Groq’s Tensor Streaming Processor (TSP) architecture is capable of 1 PetaOp/s performance on a single chip implementation. The Groq architecture is the first in the world to achieve this level of performance, which is equivalent to one quadrillion operations per second, or 1e15 ops/s. Groq’s architecture is also capable of up to 250 trillion floating-point operations per second (FLOPS).
The Groq architecture is many multiples faster than anything else available for inference, in terms of both low latency and inferences per second. Inspired by a software-first mindset, Groq’s TSP architecture provides a new paradigm for achieving both compute flexibility and massive parallelism without synchronization overhead of traditional GPU and CPU architectures.
The architecture can support both traditional and new machine learning models, and is currently in operation on customer sites in both x86 and non-x86 systems. It is designed specifically for the performance requirements of computer vision, machine learning and other AI-related workloads. Execution planning happens in software, freeing up valuable silicon real estate otherwise dedicated to dynamic instruction execution.

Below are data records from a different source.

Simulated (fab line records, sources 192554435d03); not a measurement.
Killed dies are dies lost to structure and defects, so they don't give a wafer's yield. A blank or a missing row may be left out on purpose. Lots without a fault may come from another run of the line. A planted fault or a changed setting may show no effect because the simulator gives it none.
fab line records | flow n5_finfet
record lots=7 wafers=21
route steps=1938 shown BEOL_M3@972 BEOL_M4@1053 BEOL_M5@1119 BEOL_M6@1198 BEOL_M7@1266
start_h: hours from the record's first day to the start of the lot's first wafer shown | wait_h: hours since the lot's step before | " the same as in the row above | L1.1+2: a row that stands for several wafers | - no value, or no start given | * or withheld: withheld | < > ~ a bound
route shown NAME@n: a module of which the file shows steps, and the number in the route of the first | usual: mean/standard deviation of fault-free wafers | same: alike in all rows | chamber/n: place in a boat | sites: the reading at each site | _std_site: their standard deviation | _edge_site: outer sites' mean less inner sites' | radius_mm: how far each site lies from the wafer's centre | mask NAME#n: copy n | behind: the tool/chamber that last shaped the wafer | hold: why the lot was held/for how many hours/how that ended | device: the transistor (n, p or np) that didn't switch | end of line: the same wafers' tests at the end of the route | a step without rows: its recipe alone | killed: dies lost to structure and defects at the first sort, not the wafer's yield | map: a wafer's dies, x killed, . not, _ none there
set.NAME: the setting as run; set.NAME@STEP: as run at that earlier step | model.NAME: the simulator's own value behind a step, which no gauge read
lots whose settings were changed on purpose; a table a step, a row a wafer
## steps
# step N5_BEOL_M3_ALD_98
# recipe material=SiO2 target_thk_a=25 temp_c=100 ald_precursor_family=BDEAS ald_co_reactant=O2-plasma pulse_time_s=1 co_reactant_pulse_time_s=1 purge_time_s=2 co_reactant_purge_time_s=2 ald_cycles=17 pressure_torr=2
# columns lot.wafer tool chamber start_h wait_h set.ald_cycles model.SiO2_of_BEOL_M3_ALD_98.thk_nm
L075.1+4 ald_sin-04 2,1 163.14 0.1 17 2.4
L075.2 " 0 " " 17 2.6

The tight control provided by this architecture provides deterministic processing that is especially valuable for applications where safety and accuracy are paramount. Compared to complex traditional architectures based on CPUs, GPUs and FPGAs, Groq’s chip also streamlines qualification and deployment, enabling customers to simply and quickly implement scalable, high performance-per-watt systems.
Ideal for deep learning inference processing for a wide range of applications, the Groq solution is designed for a broad class of workloads. Its performance, coupled with its simplicity, makes it an ideal platform for any high-performance, data- or compute-intensive workload.